Originally organized by Gerlinde Gruber, a curator at the Kunsthistorisches Museum in Vienna, for Galerie Canesso in Paris, the exhibition includes seven late-17th-century Italian paintings that show poor people dressed in denim fabric, which was made then in Genoa and known by the French name for that city, Gênes. The paintings, which had once been attributed to artists like Velázquez and de la Tour, are now thought to be the work of a single, unknown artist.

As the Times so aptly puts it, “there really is nothing new under the sun”! I knew denim had a long and complicated history (think of the beautiful quilts made from old jeans earlier in the 20th century) but didn’t realize how long!

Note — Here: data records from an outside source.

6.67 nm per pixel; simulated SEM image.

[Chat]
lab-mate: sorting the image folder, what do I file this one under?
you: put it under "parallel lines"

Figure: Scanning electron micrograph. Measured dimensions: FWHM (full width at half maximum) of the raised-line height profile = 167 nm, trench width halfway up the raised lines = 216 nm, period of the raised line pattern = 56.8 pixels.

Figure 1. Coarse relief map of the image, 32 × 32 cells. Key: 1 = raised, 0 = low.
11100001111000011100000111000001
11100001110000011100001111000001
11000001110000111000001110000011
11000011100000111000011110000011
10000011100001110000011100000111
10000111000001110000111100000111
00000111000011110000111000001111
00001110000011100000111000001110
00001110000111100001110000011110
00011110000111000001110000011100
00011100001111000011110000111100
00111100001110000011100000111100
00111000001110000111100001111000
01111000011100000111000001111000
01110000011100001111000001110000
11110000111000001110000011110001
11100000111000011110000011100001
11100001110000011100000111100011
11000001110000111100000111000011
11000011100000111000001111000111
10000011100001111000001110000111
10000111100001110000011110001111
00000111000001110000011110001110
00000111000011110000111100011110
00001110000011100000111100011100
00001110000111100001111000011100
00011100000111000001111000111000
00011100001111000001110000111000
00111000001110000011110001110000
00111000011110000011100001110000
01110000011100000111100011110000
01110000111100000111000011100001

6 thoughts on “Blue Jeans in History

  1. Tikabelle says:

    To quote a friend of mine, “Somebody needs to be vigorously escorted to the door of their workplace and put out. Preferably the art historian, who should spend some more time taking textile classes if she’s going to pronounce on things that are clearly not in her current field.”
    “Denim” is *always* made of cotton and up until very recently was always twill weave – modern 1×1 woven jeans being the exception, but they are still made of cotton. Prior to plantations and slavery and the cotton gin in the U.S., cotton was a very expensive material, and peasants were much more likely to be wearing wool or linen or linsey-woolsey, which is definitely NOT cotton.
    Dark blue dyes could have been indigo or woad and were available at this time. Similarly, twill weave dates to at least the Middle Ages.
    This art historian has discovered fabric in paintings that was dyed with indigo and in a twill weave. It’s anachronistic at best to say that blue twill-woven fabric was definitely denim; it’s kind of like saying any shiny fabric in any painting is silk because silk is shiny. This is bad research and bad logic, and it makes the rest of us historians look like idiots.

  2. Arwen O'Reilly Griffith says:

    Wow, thanks so much for the fascinating info!